Five reasons the bank bail-out will hurt us

at 11:28 am

Big news at CNN today is the announcement of a “several hundred billion dollar” bank bailout that will “attempt” to get financial institutions back on their feet. If you have been living under a rock for the past two years, the story is: banks were giving out sub-prime loans to people for housing purchases. These people defaulted on their loans in mass leaving the banks with property that wasn’t worth the loan and out the money. This spurred a lack of confidence in investors who would not continue to support the loans forcing the banks to stop giving loans. If the bank isn’t giving out loans, people aren’t buying homes. When people aren’t buying homes, our economy (apparently) tanks.

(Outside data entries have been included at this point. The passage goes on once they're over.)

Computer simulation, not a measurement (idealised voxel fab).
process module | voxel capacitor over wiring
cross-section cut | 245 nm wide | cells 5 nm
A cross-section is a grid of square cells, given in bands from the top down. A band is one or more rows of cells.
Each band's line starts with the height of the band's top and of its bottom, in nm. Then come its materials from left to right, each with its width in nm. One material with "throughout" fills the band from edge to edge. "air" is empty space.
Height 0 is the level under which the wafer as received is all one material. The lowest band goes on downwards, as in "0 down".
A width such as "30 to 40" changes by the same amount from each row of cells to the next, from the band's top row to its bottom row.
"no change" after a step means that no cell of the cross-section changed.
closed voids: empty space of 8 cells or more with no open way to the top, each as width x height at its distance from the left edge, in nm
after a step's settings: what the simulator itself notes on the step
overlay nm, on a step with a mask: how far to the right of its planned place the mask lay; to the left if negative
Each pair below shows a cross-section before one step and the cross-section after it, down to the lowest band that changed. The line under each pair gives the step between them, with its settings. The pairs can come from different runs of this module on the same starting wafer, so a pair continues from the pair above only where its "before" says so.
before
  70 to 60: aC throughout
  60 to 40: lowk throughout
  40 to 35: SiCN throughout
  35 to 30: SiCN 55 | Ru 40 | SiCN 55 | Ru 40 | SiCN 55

In response to this, there is plans being put down that will attempt to “bail out” the banks by having the government absorb some or all of the debts of these banks: amounting in hundreds of billions of dollars (apparently).

This is bad… here’s why:

1. History repeats itself

I know its common for bloggers to leave the biggest reason for last, but I am breaking the mold and starting with it first.

These banks got themselves into this issue once. If we bail them out, what is to prevent them from doing this again? There are no laws in place… why should I, now being the investor, have any faith that they will make good on this loan that I am giving them (that they don’t really have to pay back)?

I, as a taxpayer, feel that this is wasted money. This is money that will go to attempt to fix a system we barely understand, with no assurances that it will even fix the problem. Not to mention, it adds an enormous amount to our already large national debts.

Makes a bad situation worse.

2. Let the market sort is out

The government, when talking about a lot of issues that are cornerstone to our economy (the Internet, for one) loves to use the old adage that “the market will take care of itself”. Why are they not taking that stance here? A couple of banks will tank, yes… but that’s what they get. Our economy may suffer, yes… but it will likely be made stronger by tanking the banks that were causing it to spiral downward in the first place.

The capitalist market has a lot of flaws, but I think where it can usually succeed well is that if you are up to no good and try to undermine it, you will suffer one day or another. Here is no exception: you fuck with the market, the market will fuck with you.

I say: let the banks rot, fuck em… that’s why.

3. What exactly are we buying?

Maybe its not a reason, and instead a question, but what really are we buying? And don’t give me this shit about “piece of mind” and “market stability”. No one knows exactly how our market works because it just does its own thing. Its based on consumer opinion which is an ever shifting target. So, I ask, what exactly does my money buy me?

For my part, it just seems like I am buying a ticket to this exact same situation in another 10-15 years. This is like putting a band-aid on a cut that needs stitches; it will work for a very short time but in the end the problem is going to pop up and its going to be worse.

4. The loanees are at fault as well

People, seek sound financial advice, for christ’s sake. If you make $30k a year and your loan will require you to make $35k a year, you DO NOT TAKE THE LOAN. I know this is a hard concept for people to understand, but try to stay with me.

If someone loans you $5 and says that for every day you don’t pay them back they are going to add $1 to the amount you owe, but you only make $.50 a day, how soon can you pay them back? Hint: it rhymes with schmever. Eventually your debt is so deep that you owe more on the loan then the item is worth and, thus, default(the bank makes no money and is now stuck with property that it can’t recover the cash on – see how the avalanche begins?). Same concept applies with your housing loan: if you can’t afford your house, you can’t afford it. Don’t take the loan.

Now, obviously its a day-late and a dollar-short on this advice, but perhaps we, as people, can be a little smarter in the future.

5. Problems lay deeper then real estate

The problems that plague our economy are much, MUCH deeper than just in the real estate market. Our economy is plagued with out-sourcing issues, growing unemployment, bad business decisions, corporate tax evasion… the list goes on.

You are going to fix the consequence to the problem without fixing the problem itself. Going back to my wound example: you are cleaning the blood without stopping the source of the blood flow. When Katrina hit New Orleans did we mop up the water and just leave things the way they were? No. We fixed the problem (or at least most of them) with the levees.

Take some advice from someone who knows a thing or two about… well about anything. In fact, if you are alive you probably know this: fix problems at the source, not at the output. Fix the tax issues that plague the country, restore faith in American workers, curb out-sourcing with tariffs and such… get Americans to invest in THIS country, not any other (China, India, etc).

Conclusion

Fuck the conclusion, you get the gist.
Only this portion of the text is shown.